Maybe it's been discussed before, but is this ecs basic interpreter slow because it's written poorly or because the intellivision is too slow?
A little of both.
A 895kHz CP-1610 pulls about 100,000 - 110,000 instructions per second in the context of an Intellivision with a typical instruction mix. (This includes cycle stealing during active display.) A 1MHz 6502 pulls closer to 250,000 - 300,000 instructions per second. So, on raw instruction rates you're behind the curve. The CP-1610 does have 16-bit arithmetic, but it only helps in places where you need it. Most of the BASIC interpreter doesn't benefit from it. So, you start out with a factor of 2 or more slowdown going from 6502 to CP-1610.

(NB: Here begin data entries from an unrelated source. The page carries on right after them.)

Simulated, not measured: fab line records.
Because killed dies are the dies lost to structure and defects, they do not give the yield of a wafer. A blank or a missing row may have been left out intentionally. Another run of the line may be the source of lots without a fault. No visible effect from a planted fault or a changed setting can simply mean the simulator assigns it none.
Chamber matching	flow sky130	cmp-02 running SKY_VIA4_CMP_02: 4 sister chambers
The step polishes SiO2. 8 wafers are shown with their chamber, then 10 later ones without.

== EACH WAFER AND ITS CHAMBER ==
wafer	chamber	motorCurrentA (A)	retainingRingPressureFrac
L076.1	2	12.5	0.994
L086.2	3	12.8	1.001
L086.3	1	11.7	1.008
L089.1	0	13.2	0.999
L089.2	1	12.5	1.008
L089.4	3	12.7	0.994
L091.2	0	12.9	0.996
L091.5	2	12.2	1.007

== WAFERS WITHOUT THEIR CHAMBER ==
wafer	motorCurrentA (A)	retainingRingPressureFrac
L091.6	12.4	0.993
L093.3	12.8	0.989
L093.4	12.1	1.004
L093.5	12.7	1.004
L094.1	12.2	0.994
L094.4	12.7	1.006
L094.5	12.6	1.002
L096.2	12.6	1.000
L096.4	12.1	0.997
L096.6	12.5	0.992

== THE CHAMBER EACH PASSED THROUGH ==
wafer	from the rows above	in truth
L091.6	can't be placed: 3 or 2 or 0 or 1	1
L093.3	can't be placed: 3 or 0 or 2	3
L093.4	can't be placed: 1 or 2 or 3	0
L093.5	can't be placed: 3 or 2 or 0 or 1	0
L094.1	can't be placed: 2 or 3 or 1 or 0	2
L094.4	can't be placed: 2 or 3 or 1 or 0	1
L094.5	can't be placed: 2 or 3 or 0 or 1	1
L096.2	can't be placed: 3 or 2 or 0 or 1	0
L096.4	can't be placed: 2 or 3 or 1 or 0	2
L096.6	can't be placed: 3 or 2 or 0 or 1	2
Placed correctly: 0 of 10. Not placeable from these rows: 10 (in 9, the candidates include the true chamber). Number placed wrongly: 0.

The ECS BASIC implementation itself is designed to be extensible, and so it it has a number of hooks in highly trafficked code paths. While that's nice and flexible, it also slows it down. The hooks could have been implemented much more efficiently than they were. You have code that periodically checks for the existence of a ROM (possibly page-flipping), directly in high-traffic code paths, when really it could have checked once and then configured a handful of lower-overhead vector addresses in RAM.
It also has some straight-up WTFs, such as zeroing out a 42-byte "instruction buffer" and then copying each statement into that buffer, for each statement it executes. There's no good reason for this--it should just execute the instruction directly from the tokenized program store.
Or, this massively crappy shift loop. If they'd put any thought into their number representation--e.g. used little endian because it matches the machine better--they could implement this floating-point accumulator shift far, far, faster. This loop looks like someone glanced at the 6502 version of the code and wrote a slavish reproduction of it.
PSHR R5 ; E1FD Save return address
MVII #L_47D5, R1 ; E1FF Point to FACC
CLRR R5 ; E202
MVI@ R1, R2 ; E203 Read a byte
SLR R2, 1 ; E204 Right shift it 1
XORR R5, R2 ; E205 XOR in bit from prev
MOVR R2, R5 ; E206 Copy to R5
MVI@ R1, R2 ; E207 Reload original byte
MVO@ R5, R1 ; E208 Store out updated byte
ANDI #$0001, R2 ; E209 See if LSB was 1
BEQ L_E211 ; E20B No: Clear R5
MVII #$0080, R5 ; E20D Yes: Set bit 7 of R5
B L_E212 ; E20F Iterate
CLRR R5 ; E211
INCR R1 ; E212 Move to next byte
CMPI #L_47DB, R1 ; E214 At end of FACC?
BNEQ L_E203 ; E217 Keep going...
PULR R7 ; E219 Return
I went through ECS BASIC and cut out the hooks and replaced that craptastic loop above with something slightly more sane. I also replaced that repeated-zeroing loop with something lighter weight. I got maybe a 10% - 15% speedup. Nothing earth shattering, but not bad for just some quick minor tweaks.